Early in learning how to dye wool yarn in the dye lab, I noticed that some of my colors turned out blotchy, streaked, or variegated. Not good since the aim was level, even colors. This result was unexpected…“What went wrong?” Being an impatient dyer, I’d strayed away from the do’s and don’ts. While the dye pots simmered over the gas flames and the yarn was absorbing the dye, I’d gone off to do something else to make good use of my time. Every so often I’d run back to the burners to check on progress and give the yarn a stir . I’d crowded the pots with many skeins of yarn so’s to cut down on the number of dye sessions–the more skeins to a pot, the less pots to dye.

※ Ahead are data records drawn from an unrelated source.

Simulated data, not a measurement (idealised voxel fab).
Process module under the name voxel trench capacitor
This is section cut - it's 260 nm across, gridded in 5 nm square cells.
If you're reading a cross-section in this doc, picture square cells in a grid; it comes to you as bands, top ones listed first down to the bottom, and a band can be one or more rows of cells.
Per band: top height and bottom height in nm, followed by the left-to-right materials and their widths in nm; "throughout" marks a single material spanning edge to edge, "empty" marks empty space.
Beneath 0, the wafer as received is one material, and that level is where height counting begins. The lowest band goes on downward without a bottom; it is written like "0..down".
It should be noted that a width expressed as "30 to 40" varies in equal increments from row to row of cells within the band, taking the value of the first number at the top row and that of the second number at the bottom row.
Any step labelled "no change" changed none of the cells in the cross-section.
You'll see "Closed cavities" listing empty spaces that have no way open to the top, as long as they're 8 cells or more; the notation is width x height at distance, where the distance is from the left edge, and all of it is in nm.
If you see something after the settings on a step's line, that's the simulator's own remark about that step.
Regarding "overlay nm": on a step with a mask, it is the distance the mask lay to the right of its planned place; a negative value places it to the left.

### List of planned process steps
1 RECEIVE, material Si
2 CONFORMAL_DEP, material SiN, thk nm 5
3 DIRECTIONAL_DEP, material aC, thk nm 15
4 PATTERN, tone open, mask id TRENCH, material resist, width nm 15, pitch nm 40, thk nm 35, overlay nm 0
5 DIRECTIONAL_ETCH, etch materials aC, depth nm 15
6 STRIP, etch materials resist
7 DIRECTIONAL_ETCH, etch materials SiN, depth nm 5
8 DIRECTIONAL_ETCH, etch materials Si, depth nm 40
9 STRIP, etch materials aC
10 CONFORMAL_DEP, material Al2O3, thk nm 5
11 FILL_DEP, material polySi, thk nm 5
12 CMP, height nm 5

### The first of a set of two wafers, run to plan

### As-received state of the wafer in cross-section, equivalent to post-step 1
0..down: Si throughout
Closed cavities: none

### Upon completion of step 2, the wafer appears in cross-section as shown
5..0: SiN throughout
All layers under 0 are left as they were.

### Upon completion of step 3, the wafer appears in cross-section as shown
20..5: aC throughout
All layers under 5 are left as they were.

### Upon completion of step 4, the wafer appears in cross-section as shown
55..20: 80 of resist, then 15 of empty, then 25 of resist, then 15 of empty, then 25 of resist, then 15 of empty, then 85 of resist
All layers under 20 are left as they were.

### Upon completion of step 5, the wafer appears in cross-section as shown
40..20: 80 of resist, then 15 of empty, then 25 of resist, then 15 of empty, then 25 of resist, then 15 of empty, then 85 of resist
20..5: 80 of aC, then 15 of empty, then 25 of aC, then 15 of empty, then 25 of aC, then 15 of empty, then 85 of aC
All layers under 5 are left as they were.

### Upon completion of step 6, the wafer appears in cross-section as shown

This loosey goosey approach to dyeing practically guaranteed I’d end up with problems. I figured out what went wrong: I hadn’t kept the skeins of yarn from bunching up against each other in the dye bath nor had I diligently stirred the dye pot for umpteen minutes while the wool absorbed the dye. Hence the wool couldn’t absorb the dye–not evenly. Crowded skeins do not allow the dye to penetrate the fibers freely and evenly and the lack of stirring contributed to this fiasco. It reminded me of Julia Child’s advice not to crowd the pan with whatever you are sauteing or browning because by crowding you end up steaming the food–a different cooking process which produces different results . I got unintended results rather than predictable ones–the whole point of being in control of the dye process.
Once I’d rinsed and dried and wound the yarn into balls, I had to make use of it. I couldn’t let that splotchy yarn go to waste (my third world background in which you find a use for everything), but how was I to make lemonade out of lemons? The goof, it turns out, was serendipitous good luck.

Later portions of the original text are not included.